Many 401(k)-type plans allow workers to make their own investment decisions. Current law does not require that all workers be given the information they need to make informed investment decisions or, when information is given, that it is furnished in a user-friendly format. This rule will ensure that all workers who direct their plan investments have access to the information they need to make informed decisions regarding the investment of their retirement savings, including fee and expense information. Under the rule, workers will receive this information in a format that enables them to meaningfully compare the investment options under their plans.

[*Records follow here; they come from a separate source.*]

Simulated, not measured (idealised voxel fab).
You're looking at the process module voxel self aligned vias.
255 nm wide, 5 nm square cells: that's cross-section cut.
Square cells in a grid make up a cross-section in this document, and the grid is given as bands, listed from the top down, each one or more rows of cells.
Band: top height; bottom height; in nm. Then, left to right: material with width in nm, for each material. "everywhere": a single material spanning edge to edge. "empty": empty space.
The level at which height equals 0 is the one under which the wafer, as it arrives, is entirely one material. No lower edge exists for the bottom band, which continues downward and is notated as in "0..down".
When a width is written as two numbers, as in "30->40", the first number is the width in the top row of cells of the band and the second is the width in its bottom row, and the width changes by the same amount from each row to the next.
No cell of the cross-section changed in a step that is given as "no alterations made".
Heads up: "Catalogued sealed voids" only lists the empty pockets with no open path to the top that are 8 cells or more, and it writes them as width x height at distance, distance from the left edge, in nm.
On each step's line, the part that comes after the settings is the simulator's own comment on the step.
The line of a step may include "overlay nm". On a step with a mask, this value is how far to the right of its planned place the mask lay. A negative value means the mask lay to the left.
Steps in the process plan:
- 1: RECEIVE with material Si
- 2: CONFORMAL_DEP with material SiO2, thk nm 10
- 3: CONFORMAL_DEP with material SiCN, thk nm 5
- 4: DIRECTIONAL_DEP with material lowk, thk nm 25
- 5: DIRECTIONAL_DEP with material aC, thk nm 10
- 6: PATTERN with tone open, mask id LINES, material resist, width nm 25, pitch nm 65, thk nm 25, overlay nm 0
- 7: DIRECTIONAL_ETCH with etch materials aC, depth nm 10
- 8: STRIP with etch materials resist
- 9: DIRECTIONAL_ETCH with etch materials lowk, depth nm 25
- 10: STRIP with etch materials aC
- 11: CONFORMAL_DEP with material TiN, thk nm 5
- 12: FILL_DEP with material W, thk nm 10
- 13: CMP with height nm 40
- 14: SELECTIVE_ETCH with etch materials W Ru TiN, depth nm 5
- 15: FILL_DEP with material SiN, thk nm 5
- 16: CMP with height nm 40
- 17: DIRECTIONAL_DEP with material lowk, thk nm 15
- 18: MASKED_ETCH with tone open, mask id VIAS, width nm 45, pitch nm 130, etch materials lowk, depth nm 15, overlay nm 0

"This rule provides uniform disclosure to workers about what they pay for investment options in their retirement plans," said Secretary of Labor Hilda L. Solis. "For the first time, workers will have at their fingertips important and accessible investment-related information to comparison-shop among the plan options available to them."
The final regulation requires plan fiduciaries to:
• Give workers quarterly statements of plan fees and expenses deducted from their accounts.
• Give workers core information about investments available under their plan including the cost of these investments.
• Use standard methodologies when calculating and disclosing expense and return information to achieve uniformity across the spectrum of investments that exist in plans.
• Present the information in a format that makes it easier for workers to comparison shop among the plan's investment options.
• Give workers access to supplemental investment information in addition to the basic information required under the final rule.
"We are giving workers the tools they need to make the best possible decision about investing the nearly $3 trillion held in their 401(k)-type plans. Now they will have information about different investment options to help them make wise decisions," said Assistant Secretary of Labor for EBSA Phyllis C. Borzi.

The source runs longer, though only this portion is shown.